Despite the global recession, the UK insurance industry could grow from £274bn in early 2020 to approximately £298bn by the end of 2025

The rising demand for digital insurance products and online distribution channels in the UK is expected to put £8.3bn of today’s insurance market at stake by 2025 because it challenges customer retention levels.

This is according to consultancy Accenture’s latest report, Insurance Revenue Landscape 2025: Innovate for Resilience, which explored how the insurance industry’s revenues might be affected by new customers, different demographics and technology trends.

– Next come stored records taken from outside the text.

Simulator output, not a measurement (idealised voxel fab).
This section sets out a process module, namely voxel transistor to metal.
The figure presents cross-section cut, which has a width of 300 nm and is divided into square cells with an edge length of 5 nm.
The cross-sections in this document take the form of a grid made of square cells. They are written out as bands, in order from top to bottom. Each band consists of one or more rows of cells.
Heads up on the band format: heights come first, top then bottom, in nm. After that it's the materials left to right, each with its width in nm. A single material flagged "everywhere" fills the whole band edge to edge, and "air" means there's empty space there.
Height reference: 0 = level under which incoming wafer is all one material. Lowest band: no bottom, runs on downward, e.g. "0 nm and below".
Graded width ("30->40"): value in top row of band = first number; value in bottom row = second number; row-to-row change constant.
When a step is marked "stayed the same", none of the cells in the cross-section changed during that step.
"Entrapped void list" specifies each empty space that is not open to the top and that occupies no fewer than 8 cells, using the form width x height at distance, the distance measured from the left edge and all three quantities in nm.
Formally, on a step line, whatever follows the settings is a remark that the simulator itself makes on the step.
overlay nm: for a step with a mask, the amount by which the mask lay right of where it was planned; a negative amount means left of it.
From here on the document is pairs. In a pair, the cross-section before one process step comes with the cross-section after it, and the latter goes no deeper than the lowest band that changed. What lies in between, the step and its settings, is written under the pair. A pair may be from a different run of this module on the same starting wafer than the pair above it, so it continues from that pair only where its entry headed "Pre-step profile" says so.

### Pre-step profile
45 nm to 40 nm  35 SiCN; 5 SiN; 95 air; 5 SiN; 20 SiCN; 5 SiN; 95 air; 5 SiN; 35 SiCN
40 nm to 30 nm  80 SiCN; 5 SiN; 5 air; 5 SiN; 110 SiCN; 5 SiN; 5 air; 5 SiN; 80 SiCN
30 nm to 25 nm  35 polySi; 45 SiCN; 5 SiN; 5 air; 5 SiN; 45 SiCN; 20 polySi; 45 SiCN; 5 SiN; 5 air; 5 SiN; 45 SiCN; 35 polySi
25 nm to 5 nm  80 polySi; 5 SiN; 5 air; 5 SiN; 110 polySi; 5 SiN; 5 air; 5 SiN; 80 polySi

For example, £3.5bn of today’s insurance revenues will be renewed using technology such as pay-as-you-drive and connected health.

Meanwhile, £4.8bn of revenues currently transacted via traditional channels will be captured by insurers offering digital distribution experiences, as more  customers seek to buy insurance online.

Jamie Althorp, insurance lead at Accenture UK and Ireland, said: “Recently, resilience has been a key strength for UK insurers. 

“However, with consumer habits evolving so rapidly, it won’t be enough going forward. The past year has placed even greater emphasis on digital touchpoints, not just for digitally established lines like motor and home but in newer areas like term life and small commercial.

“To keep up with these changes, insurers must deliver seamless digital experiences whilst tapping into technology-led revenue streams, all whilst focusing on customer retention in a post-dual pricing world.”

Growth despite recession

Four key areas of innovation were highlighted in the report. These include:

  • Health and wellness, life products and services: $12bn in revenue from smart health products and services for ageing populations.
  • Sharing economy, climate change and cyber threats: $115bn in revenue from products and services to address new exposures such as climate change.
  • Integration of tech with traditional property and casualty (P&C) products: $120bn in products and services enabling smart auto, smart home and smart manufacturing.
  • Shifting premium to alternative distributors: $125bn from premiums to shift to new distributors, such as insurtechs.

The research also revealed that despite the global recession, the UK insurance industry could grow from £274bn overall in early 2020 to approximately £298bn by the end of 2025, at a compound annual growth rate of 1.4%.

Globally, the insurance sector will grow from £4.9tr in early 2020 to £6tr by the end of 2025, at a compound annual growth rate of 3.5%.

This includes £575bn for US healthcare premiums that have not been counted as part of the traditional insurance sector, but have become material due to global demand for the convergence of digital health products and services, such as wellness offerings.

Althorp added: “In a world where change is constant, risks are changing and consumers feel more and more vulnerable financially, insurers can fulfil a broader societal mission.

”Part of this is the move from compensation to prevention. It’s no secret that UK consumers are increasingly comfortable sharing their data in return for personalised premiums, particularly in areas like car insurance.

“This is just one example of how insurers can use digital technologies to incentivise safer behaviours and prevent accidents, as well as price more fairly to reflect actual usage.

”Beyond this, the UK industry also has a leading role to play on the international stage, helping to provide the (re)insurance expertise and capital to close global protection gaps for climate, cyber and business interruption risks.”

Fierce competition

Meanwhile, competition for revenue will be fiercer in some areas, such as surrounding mental and physical health.

Accenture’s report estimates that the convergence of the life insurance, health and wealth industries will generate a £4.5bn revenue opportunity by 2025.

This comprises of £700m from smart health products, £1.9bn from products and services for the ageing population and £1.9bn from direct life and wealth management products.

Brand new revenues will also be something that insurers compete on, covering emerging and newly developing risks.

As extreme weather events become more commonplace, risks related to climate change are expected to contribute £1.5bn to insurer revenues.

Meanwhile, as cyber criminals continue to threaten businesses and consumers alike, coverages and risk mitigation services related to cyber threats are expected to generate a further £800m.

However, Accenture believes that insurers that improve pre and post-incident handling using digital technologies, such as artificial intelligence and analytics, could have a more sophisticated risk modelling and incident response.